In February 2002, according to someone present at the meetings, that envoy reported to the C.I.A. and State Department that the information was unequivocally wrong and that the documents had been forged.

This passage and a following passage about how the “envoy’s debunking of the forgery was passed around the administration and seemed to be accepted—except that President Bush and the State Department kept citing it anyway,” were enough to drive Vice President Dick Cheney within spitting distance of a fatal coronary event because several important assertions of facts in the column weren’t true.

If only the vice president’s chief of staff I. “Scooter” Libby and the office of the vice president had sensibly limited themselves to disputing the flawed facts in the Kristof column instead of imagining the sources of the “facts” as part of a conspiracy of undermining leaks from the CIA, Plamegate would never have happened and Libby wouldn’t be facing a five-count indictment.
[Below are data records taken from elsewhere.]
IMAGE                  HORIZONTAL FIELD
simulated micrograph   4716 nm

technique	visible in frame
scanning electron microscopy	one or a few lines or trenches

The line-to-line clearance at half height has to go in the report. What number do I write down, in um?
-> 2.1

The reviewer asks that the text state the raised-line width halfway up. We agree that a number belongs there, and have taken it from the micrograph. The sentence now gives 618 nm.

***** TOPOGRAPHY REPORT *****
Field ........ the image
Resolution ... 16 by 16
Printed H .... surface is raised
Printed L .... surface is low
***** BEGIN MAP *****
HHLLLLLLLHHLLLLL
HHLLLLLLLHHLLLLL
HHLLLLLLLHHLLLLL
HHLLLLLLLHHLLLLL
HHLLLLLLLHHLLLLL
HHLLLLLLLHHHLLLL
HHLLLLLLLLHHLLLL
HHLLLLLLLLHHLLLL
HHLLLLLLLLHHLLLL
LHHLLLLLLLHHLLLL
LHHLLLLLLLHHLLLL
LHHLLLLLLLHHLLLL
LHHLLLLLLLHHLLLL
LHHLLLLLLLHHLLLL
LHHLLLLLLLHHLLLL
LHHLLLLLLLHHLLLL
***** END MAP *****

Imagine if Libby and company had held their fire. The “envoy” depicted in the column, Kristof anonymous source Ambassador Joseph C. Wilson IV, was only weeks away from refuting some of the essential assertions of the Kristof column himself in his famous July 6, 2003, New York Times op-ed. In it Wilson writes:

As for the actual memorandum, I never saw it. But news accounts have pointed out that the documents had glaring errors—they were signed, for example, by officials who were no longer in government—and were probably forged.

In other words (and without wading into the deep weeds about the forgeries), Wilson couldn’t have debunked any documents because, as he writes, he never inspected them.

Various journalists and bloggers have dogged Kristof on this point, including Matthew Continetti at the Weekly Standard (for more than a year) and Tom Maguire of JustOneMinute, insisting that he correct the record. Given the column’s centrality to the Plame affair—and the Senate Intelligence Committee’s findings—one would expect Kristof to have attached a correction to it by now or at least returned to the topic in a new column.

Also, given Kristof’s last two Times columns, in which he apologizes to Special Prosecutor Patrick Fitzgerald for having “nastily” referred to him as “Inspector Javert” in a couple of columns, and demands that Cheney come clean about what he knew about Plamegate and when he knew it, Kristof looks a little silly resisting a similar re-review of his own work.

Reached by phone as he prepared for a trip to Darfur, Kristof wasn’t sure that a correction was in order for a number of reasons. For one, he said was sure his piece accurately reflected what his sources told him. For another, he couldn’t think of an example where a Times column or article was corrected after six months. The news pages do correct “ancient errors,” but Times op-ed columnists have only recentlybeen made subject to a uniform correction policy.

Still, he was receptive to the idea of revisiting the May 6, 2003, piece.

“I definitely think I should do something on the Web and clear the air over this,” he said.

I hope he does, and soon, although I’d prefer he did it in print so the caveats—if there are any—will be preserved in the amber of Nexis alongside his original column.

What distinguishes Kristof from the usual op-ed blowhard is his devotion to reporting, especially of the get-out-of-New-York-and-Washington variety. You may recall that he and his wife Sheryl WuDunn shared a Pulitzer Prize for their Tiananmen Square coverage. Why shouldn’t Kristof’s op-ed columns reflect the same standards of accountability as his news pieces?

Addendum, 7 p.m.: Sometime between my morning interview with Kristof and this moment, the columnist posted to his Times Web page a clarification to his May 6, 2003. (You must be a Times Select reader to view the clarification.) So far, so good. Here’s hoping that Kristof links to the clarification from the May 6, 2003, piece in the Times Web archives and adds an addendum to the Nexis copy. And, of course, a mention of the clarification in his regular column wouldn’t hurt, either.

Addendum, Nov. 4: Mickey Kaus parses Kristof’s clarification.